Quick Links May 2006

By Eric Goldman

My blogging queue has gotten too thick. Here’s some items that caught my attention that I’ve been meaning to blog and simply haven’t gotten to.

* I previously blogged about Chris Wilson, the website operator who allowed users to post pornography and was then prosecuted for distributing pornography under state law. I argued then that such prosecutions were immunized by 230. According to AP, in January, Chris pleaded no contest to 5 counts of possession of obscene material (this news report sounds garbled; the crime of possessing obscene material, without more, should protected by Stanley v. Georgia). For this, in April, he was sentenced to 5 years probation.
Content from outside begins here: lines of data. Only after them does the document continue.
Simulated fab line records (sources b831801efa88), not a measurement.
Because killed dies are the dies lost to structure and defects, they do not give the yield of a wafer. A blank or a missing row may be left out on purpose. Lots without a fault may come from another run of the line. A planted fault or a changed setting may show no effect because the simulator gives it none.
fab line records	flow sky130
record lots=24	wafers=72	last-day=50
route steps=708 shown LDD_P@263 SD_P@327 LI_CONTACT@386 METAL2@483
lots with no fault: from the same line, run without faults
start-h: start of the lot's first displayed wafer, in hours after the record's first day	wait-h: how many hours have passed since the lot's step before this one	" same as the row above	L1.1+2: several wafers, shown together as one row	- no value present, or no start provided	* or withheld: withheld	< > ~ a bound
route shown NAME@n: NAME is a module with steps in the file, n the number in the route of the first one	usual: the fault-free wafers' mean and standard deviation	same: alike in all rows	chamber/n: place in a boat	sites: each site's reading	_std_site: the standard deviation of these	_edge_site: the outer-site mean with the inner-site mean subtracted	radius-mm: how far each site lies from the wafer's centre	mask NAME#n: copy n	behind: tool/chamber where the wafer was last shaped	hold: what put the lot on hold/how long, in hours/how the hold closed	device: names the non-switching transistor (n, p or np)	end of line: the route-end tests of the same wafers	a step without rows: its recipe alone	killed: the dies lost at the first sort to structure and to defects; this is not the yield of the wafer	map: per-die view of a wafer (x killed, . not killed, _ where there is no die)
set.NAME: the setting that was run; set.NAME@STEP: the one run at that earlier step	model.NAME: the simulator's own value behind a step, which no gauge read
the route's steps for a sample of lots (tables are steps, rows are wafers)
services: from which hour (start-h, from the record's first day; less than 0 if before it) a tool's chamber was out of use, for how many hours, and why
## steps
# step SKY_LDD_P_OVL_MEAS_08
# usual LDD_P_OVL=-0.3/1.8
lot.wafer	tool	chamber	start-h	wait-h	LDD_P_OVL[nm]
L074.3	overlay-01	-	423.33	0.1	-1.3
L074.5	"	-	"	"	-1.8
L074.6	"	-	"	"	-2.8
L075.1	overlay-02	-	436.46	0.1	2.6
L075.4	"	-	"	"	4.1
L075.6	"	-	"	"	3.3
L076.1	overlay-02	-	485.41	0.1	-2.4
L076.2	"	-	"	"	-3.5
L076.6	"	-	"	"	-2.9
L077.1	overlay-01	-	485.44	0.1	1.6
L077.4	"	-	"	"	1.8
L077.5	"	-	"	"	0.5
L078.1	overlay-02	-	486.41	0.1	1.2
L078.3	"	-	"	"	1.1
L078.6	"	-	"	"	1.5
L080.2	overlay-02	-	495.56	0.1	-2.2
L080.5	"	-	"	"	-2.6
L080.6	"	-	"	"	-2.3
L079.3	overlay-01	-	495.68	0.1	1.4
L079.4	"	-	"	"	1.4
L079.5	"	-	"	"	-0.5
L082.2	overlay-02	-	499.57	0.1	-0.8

* Deborah Wilcox has written an article about situations when trademark owners should NOT send a trademark cease-and-desist letter. Given how many trademark plaintiffs’ lawyers mistakenly shoot first and ask questions later, this article raises an important but overlooked perspective.

* The blogosphere is doubling every six months. 4 million bloggers update their blogs at least weekly.

* Cedric reports that, in February, Google finally won an AdWords case in France.

* 310,000 consumers were affected by Lexis-Nexis’ data breach. Lexis-Nexis offered them a free year of credit monitoring services. Only 6% took Lexis-Nexis up on the offer, a number that’s similar to other such offers (Citibank only had a 4% signup rate). Bob Sullivan tries to figure out why. Among the theories:

– consumers discarded/ignored the notification as junk mail

– consumers were suspicious that the free offer wasn’t going to be free in the end

– consumers are apathetic about privacy issues

I have my own speculation about this, but I think the time for relying on intuition is long past. Instead, I think further empirical research is critical before more legislatures robotically rubber-stamp existing legislation designed to remediate data breaches. I remain suspicious that these mandated solutions are doing nothing to help the problem, and may in fact be exacerbating the problems.

* Barton Beebe’s slides from his presentation, US Contextual Advertising Law, at the Fordham International IP conference in April.